If you're still using a hard drive as your main boot drive, you could really benefit from moving Windows to another drive — preferably a solid-state drive. To keep your existing data as is but enjoy the SSD speed, you'll need to move your operating system (and all the data it holds) over to the new drive. That's not as complicated as it sounds, though, and it means you'll get up and running again far quicker than if you simply started from scratch.
Windows 10 doesn’t make this simple, but the instructions below make cloning and swapping your Windows 10 install to a new hard drive as easy as possible.
We’ll show you how to move Windows 10 to an SSD in just a few steps. Take note, though, this guide is aimed at people who are only switching drives, even though this method may work if you’re building a new rig or swapping computers, depending on your setup. It likely won’t work with any virtualization project, though you can find those services if you’re willing to pay for them.
Before you start trying to move Windows 10 to a new drive, it's important to install the new drive so it's ready for the process. For tips on that, check out our in-depth guide on how to build a PC.
Download Macrium Reflect Free
As part of our guide, we'll be using Macrium Reflect Free. This software will let you clone your main drive with Windows 10 installed on it to a new SSD for free. Note that you'll also need a destination SSD that's larger or equal to your main drive for cloning. Otherwise, this won't work.
Step 1: Head to the website and choose the Reflect 8 Free Commercial option. Click the Download free button and enter in your email. Choose I need a personal free license.
Step 2: Once you choose that option, click the Continue button and then check your email for download instructions.
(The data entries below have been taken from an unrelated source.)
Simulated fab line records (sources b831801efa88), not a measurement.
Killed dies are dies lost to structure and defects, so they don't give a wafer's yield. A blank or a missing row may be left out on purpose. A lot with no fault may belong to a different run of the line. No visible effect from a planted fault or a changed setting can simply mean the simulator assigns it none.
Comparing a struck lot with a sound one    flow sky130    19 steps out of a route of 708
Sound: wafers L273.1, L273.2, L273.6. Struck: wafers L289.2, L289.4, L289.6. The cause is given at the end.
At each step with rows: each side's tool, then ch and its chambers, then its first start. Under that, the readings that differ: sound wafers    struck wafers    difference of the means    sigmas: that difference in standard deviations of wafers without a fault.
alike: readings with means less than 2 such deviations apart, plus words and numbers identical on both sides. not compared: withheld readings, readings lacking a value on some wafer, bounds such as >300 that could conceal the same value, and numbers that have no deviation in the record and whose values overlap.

Step 3: Visit the link in your email, download the app, and install it. During setup, choose the Free option and choose Download at the bottom. Make sure the Run installer directly after downloading button is also clicked so the app will auto-install.
Step 4: Follow instructions on your screen. Keep clicking Next on the prompts and uncheck any boxes for installing extra software. Click the Finish button and let the app install. When done, click Launch now.
Configure Macrium Reflect 8 for drive cloning
Once Macrium Reflect 8 is installed, you can open the software and start the cloning process. Here's how.
Step 1: Click on the Local disks tab at the top and choose your main disk with your data. Choose the Clone this disk option in the middle of the app. You'll known this is your main disk as it will have multiple partitions on it.
Step 2: Next, click all of the check marks on the main disk. Make sure everything and all partitions are checked.
Step 3: Head down to the Select a disk to clone to area, then select your new SSD from the list in the app. If you don't see it, reboot the app. You'll want to choose the Erase disk option and erase the SSD so it's blank, as in our screenshot below.
Step 4: To continue, choose the Copy selected partitions when I click next option and make sure it is checked. Click the Next button to proceed.
Step 5: You'll be taken to an optional schedule page. Skip this, and click Next. You'll see a summary of everything you're about to complete, as we have below. Click the Finish button.
Step 6: In the pop-up menu, choose the Run this backup now box. Agree to any warnings, and click Continue > OK.
Step 7: Sit back and wait while your disk is cloned. It could take quite a while, depending on the speed of your PC and the type of SSD you're using. Our clone took seven minutes.
Step 8: When done, you should see that your drive is now fully cloned and both look the same in Macrium Reflect 8's utility, as pictured above.
Change your new SSD to the boot drive
To end this process, you'll want to set your new drive as the main boot drive. You can leave the old drive in your PC if you plan to use it for something else. Otherwise, you can physically remove it too.
Step 1: Boot into your PC's BIOS or UEFI settings. Usually, ESC works for this, or you can use the Delete key. If you're not sure, consult online guides or your PC maker's support page.
Step 2: Head into the Boot settings tab and remove or disable your old drive as one of the boot options, then add or enable the new drive in its place instead. Some BIOS or UEFI will let you drag the drive around or select it from a checklist.
Step 3: Once you have your new drive as the main boot option, click the Save and exit button, usually labeled in the BIOS. Your system should now boot to your new SSD!
Frequently asked questions
Is it worth moving Windows 10 to a new SSD?
Moving your data from a traditional spinning hard drive to an SSD has an enormous performance benefit. SSDs are much faster than hard drives, meaning if you can move Windows 10 to a new drive, your PC will boot a lot faster. Your games will also load quicker and apps will perform better, too. We have a dedicated guide that explains the differences, but ultimately, your whole system will feel more responsive once you have Windows installed on an SSD.
Do I need to reinstall Windows when moving to an SSD?
You won't actually need to reinstall Windows when moving to a new drive. This is as long as you use the software we mention in this piece.
Using specialized software, you can "clone" your drive and copy over Windows exactly as you left it. In the worst-case scenario, you might just have to reactivate Windows after you move to the SSD, which should not be a problem. Our separate guide covers issues with Windows activation.
If all else fails, you can back up your existing Windows 10 installation and restore from it at a later point after installing Windows 11 to the new SSD on your PC. Our guide also covers backups and reinstalls.
In our guide, we use Macrium Reflect 8 as clone software, but there are many others, like EaseUS Todo Backup Free or AOMEI Backupper Standard. Additionally, if for some reason you end up having issues, then we suggest you place your old drive back into your PC and back it up to a separate external SSD. Then, clean-install Windows and restore your files and apps manually.